London Briefing: The business of university funding is attracting as much attention in the UK as it is in Ireland, writes Chris Johns
Here, where fees are set at a nominal £1,100 a year (€1,500), the government wants to raise the maximum payable by the student to £3,000 (€4,140).
This has had the predictable effect of further politicising an already controversial debate.
Spotting an opportunity to be populist, the Tory party has promptly abandoned previous pledges to allow universities to fund themselves in any way that they see fit, and has promised to reverse any increase in fees that the current government introduces.
The next time any politician bemoans electoral cynicism and popular disenchantment with politics, refer him back to this debate.
University funding is in crisis because the Labour government has forced an expansion of higher education - with a target participation rate of 50 per cent - without a commensurate increase in cash to cover the costs of teaching all these extra young adults.
Of course, not all universities are badly affected. It is said that the three richest UK institutions are the Queen, the Church of England and Trinity College, Cambridge.

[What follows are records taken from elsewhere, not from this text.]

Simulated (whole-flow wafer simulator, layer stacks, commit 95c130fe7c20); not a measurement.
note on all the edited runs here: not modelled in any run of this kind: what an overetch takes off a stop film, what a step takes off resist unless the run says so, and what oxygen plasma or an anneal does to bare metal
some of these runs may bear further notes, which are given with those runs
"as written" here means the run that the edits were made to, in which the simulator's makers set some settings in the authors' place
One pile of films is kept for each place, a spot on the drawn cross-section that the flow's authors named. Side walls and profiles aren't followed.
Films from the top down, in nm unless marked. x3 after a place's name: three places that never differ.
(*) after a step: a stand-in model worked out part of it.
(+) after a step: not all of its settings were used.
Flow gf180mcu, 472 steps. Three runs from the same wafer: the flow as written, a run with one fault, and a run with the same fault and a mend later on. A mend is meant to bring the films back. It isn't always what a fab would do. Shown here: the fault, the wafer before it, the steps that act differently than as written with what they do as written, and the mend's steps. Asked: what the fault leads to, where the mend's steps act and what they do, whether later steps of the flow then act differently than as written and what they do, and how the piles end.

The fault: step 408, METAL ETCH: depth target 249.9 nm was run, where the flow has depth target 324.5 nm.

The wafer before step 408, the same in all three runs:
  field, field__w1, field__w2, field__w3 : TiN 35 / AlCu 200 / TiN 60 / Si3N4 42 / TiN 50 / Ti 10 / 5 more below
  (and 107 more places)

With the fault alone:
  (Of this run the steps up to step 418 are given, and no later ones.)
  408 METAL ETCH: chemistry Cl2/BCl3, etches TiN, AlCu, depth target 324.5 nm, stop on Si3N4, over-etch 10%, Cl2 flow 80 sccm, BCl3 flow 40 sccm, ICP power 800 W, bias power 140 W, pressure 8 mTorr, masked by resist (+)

The Tories have spotted a potentially populist cause - subsidising the middle classes - because many of the people who will have to pay the extra fees will be those (parents) who now are paying significantly higher taxes, thanks to Gordon Brown's recent hikes in so-called stealth taxes and national insurance contributions. Some political theorists believe the best way to get elected is to offer the middle classes subsidies. Forget all that stuff about equality, redistribution, fairness or even simple efficiency.
In this entire debate, nobody has asked why we need this vast, done-on-the-cheap expansion of higher education. Education is, apparently, something that we simply cannot have too much of. Nobody stops to ask what it is for, because it is self-evidently true that the purpose of education is, well, what?
Most people will talk in terms of access to "good jobs" or speak vaguely about "opening up opportunities". Education is seen as a ticket to somewhere else, usually expressed in terms of a job, often a high-paying one. Fewer and fewer people think about education as something worth doing for its own sake.
Even Education Secretary Charles Clarke in decrying the study of medieval history, has suggested that the point of all this learning is to make more money. If true, then nobody should have any scruples about making people pay for their education - and pay the full cost, not the piffling sum the government suggests and the Tory party rejects.
If we take this robust utilitarian approach to the business of learning, we need to ask whether the taxpayer is getting value for money, not whether people should be asked to contribute to something that will so automatically boost their earning power. And it strikes me that we taxpayers are getting ripped off.
It is not at all obvious that state-funded expansion of higher education produces automatic benefits. There have been several post-war initiatives to get the participation rate up and it is not obvious that any of them have had wider economic benefits. Britain's growth rate has lagged other countries with similar or worse education systems.
If it cannot be proved that the economy benefits from expanding higher learning - rather than merely asserting that it is obviously true - then the taxpayer should not be asked to subsidise universities any more.
There are much better uses for the money.
The cash would be much better spent on getting children ready for university - spend it on the schools. For an awful lot of young adults, opening up opportunities for learning at 18 is simply too late. Industry would happily take more school-leavers who can simply read and add up rather than graduates in European Studies. When I went to college, the participation rate was around 10 per cent - and an awful lot of those people had no business being at university. Their schooling had simply let them down.
Drop-out rates, while not as high as they are today, were alarming.
The British middle classes have totally lost the plot when it comes to education. I know people who pay £20,000 (€27,600) per child in school fees (and that is not a boarding school). We have a collective folk memory that education represents an escape from poverty, a ticket to the professions or a job running the Empire.
Well, despite what the poverty lobby says, nobody is poor in Britain today. At least not in the terms that our grandparents would have understood.
The professions are a much-devalued shadow of themselves and there are few colonies left to administer.
Start at the beginning. Get the schools right.